It was a steamy July night in Milwaukee when I first saw Spyro Gyra, back in 1981. Sypro Gyra — the group that had those nice, Caribbean-tinted tunes on the radio — erupted into a wild, irresistible storm of jazz fusion that night. Sheets of warm rain started pouring down on the audience, but a couple of thousand of us who were dancing on tables were soaked already.
Spyro Gyra played five encores that night. They might still be playing encores for that show now, except that the police finally shut them down. When my feet stopped moving, about three days later, I had to wonder: Did those guys play like that every night?
Friday, at the Maine Center for the Arts, I found my answer. No. They play better — and hotter — now.
They don’t jump around as much as they used to, and they only played one encore. They don’t do any rock-star schtick, and after 14 years on the road, they are starting to look a little thirty something.
But on stage they infuse their ballads with bebop and Latin rhythms that make it difficult to stay seated, and their dance tunes blast off into a dense, feverish orbit.
If only the Maine Center for the Arts had tables.
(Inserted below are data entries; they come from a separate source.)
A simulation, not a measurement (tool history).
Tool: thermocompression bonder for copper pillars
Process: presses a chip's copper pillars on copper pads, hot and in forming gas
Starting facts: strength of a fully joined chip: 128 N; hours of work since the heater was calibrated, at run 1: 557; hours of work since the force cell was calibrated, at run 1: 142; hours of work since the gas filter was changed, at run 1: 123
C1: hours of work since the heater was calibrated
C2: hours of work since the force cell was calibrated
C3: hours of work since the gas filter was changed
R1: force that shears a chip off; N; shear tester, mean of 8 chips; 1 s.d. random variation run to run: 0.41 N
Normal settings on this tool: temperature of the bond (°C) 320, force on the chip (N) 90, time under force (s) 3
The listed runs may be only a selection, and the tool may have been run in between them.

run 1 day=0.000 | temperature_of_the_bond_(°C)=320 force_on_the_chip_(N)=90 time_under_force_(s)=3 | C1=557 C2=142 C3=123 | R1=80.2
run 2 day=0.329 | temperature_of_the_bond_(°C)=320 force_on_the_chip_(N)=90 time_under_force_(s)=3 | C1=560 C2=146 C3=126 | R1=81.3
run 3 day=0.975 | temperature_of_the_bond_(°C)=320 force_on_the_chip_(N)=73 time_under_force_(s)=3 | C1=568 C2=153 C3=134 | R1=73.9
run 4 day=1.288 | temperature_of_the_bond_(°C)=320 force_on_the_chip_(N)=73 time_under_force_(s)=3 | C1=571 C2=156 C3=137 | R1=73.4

What is even more satisfying is that there is more musical substance than frenzy behind Spyro Gyra’s instrumental onslaught.
Saxophonist and lead man Jay Beckenstein, who renamed the group “Spyro Gyra featuring Jay Beckenstein” last spring, still offers the lush, lyrical sound that most people associate with the group. But more and more, he pushes his solos to the technical and harmonic limits, giving new songs a link to traditional jazz and giving the group’s older songs a new edge.
Friday’s show offered the best of those songs, too. Spyro Gyra played the two most memorable cuts off their latest album, “Fast Forward” — bass player Oscar Cartaya’s “Para Ti Latino” and percussionist Dave Samuels’ “Bright Lights.”
The show opened with “Heliopolis,” an adventurous piece off their 1977 debut album that leaves the group plenty of new avenues to follow even after 14 years. The encore — could it be anything else? — was a sizzling version of the group’s best known and much beloved song, “Morning Dance.”
Keyboardist Tom Schuman, the most excitable and least predictable member of the group, bounced, twisted and pounded his way through an exhausting version of “Schu’s Blues.” He had the audience laughing when he opened the number with eerie, computerized strains of “The Sound of Music.” He had people wondering when he wandered off into rhythmic abstractions, but finally he had them clapping and tapping when he landed back in the 12-bar blues theme that somehow held it all together.
Cartaya got his own standing ovation midway through the show when he did just about everything one can do with an electric bass and 10 fingers, and Samuels spiced his marimba and vibraphone solos with some of the most quirky and interesting beats of the night.
All of which leads to another question: What will they sound like 14 years from now?
Friday’s concert opened with a set from Acoustic Alchemy, an amiable and competent guitar duo from Britain that proved to be a crowd pleaser. Their unaccompanied ventures — a “Sweet Georgia Brown” jam and a tune of their own — showed that they can make their guitars sing.
Unfortunately they played most of their music with the World’s Loudest Rhythm Section. Amplified for a stadium, this uninspired quartet obscured the guitar work, while dutifully, twice a measure, firing off a thump that felt like a fastball to the solar plexus.